This question is different from the one posted above.

There are two versions and the answer would be different in the two cases.

Let me pick this version first:
There are 6 people (say A, B, C, D, E and F). They have to sit around a circular table such that one of them, say A, cannot sit next to D and F at the same time. (This means that A can sit next to D but not while F is on A's other side. Similarly, A can sit next to F too but not while D is on A's other side)

Total number of ways of arranging 6 people in a circle = 5! = 120

In how many of these 120 ways will A be between D and F?

We make DAF sit on three consecutive seats and make other 3 people sit in 3! ways.
or we make FAD sit of three consecutive seats and make other 3 people sit in 3! ways.
In all, we make A sit next to D and F simultaneously in 12 ways.

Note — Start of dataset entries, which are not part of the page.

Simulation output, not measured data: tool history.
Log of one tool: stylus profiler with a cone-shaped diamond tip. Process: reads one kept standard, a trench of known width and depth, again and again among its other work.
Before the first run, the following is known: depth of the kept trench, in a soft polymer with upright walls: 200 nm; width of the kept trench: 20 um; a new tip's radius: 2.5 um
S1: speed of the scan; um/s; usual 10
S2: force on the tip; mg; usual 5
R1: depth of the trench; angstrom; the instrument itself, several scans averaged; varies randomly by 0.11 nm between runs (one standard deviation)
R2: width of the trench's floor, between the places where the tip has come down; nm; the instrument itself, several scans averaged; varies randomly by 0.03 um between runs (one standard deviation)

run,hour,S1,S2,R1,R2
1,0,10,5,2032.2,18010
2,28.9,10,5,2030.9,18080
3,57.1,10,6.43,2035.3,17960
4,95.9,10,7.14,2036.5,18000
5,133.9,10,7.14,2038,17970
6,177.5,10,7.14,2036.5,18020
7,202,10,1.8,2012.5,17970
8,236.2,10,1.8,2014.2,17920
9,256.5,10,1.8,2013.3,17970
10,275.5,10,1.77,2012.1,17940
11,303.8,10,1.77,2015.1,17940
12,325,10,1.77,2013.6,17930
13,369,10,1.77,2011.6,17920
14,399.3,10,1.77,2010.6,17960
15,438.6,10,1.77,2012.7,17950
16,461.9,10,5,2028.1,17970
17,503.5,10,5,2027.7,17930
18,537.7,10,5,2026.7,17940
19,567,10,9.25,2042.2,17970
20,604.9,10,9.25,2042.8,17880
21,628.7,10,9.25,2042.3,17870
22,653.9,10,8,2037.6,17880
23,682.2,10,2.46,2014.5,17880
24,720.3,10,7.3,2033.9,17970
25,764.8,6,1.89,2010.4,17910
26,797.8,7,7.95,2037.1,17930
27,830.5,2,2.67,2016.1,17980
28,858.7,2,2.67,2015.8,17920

120 - 12 = 108 is the number of ways in which D and F are not sitting next to A at the same time.


The second version which seemed like the intended meaning of the original poster:
There are 6 people (say A, B, C, D, E and F). They have to sit around a circular table such that one of them, say A, can sit neither next to D nor next to F. (This means that A cannot sit next to D in any case and A cannot sit next to F in any case.)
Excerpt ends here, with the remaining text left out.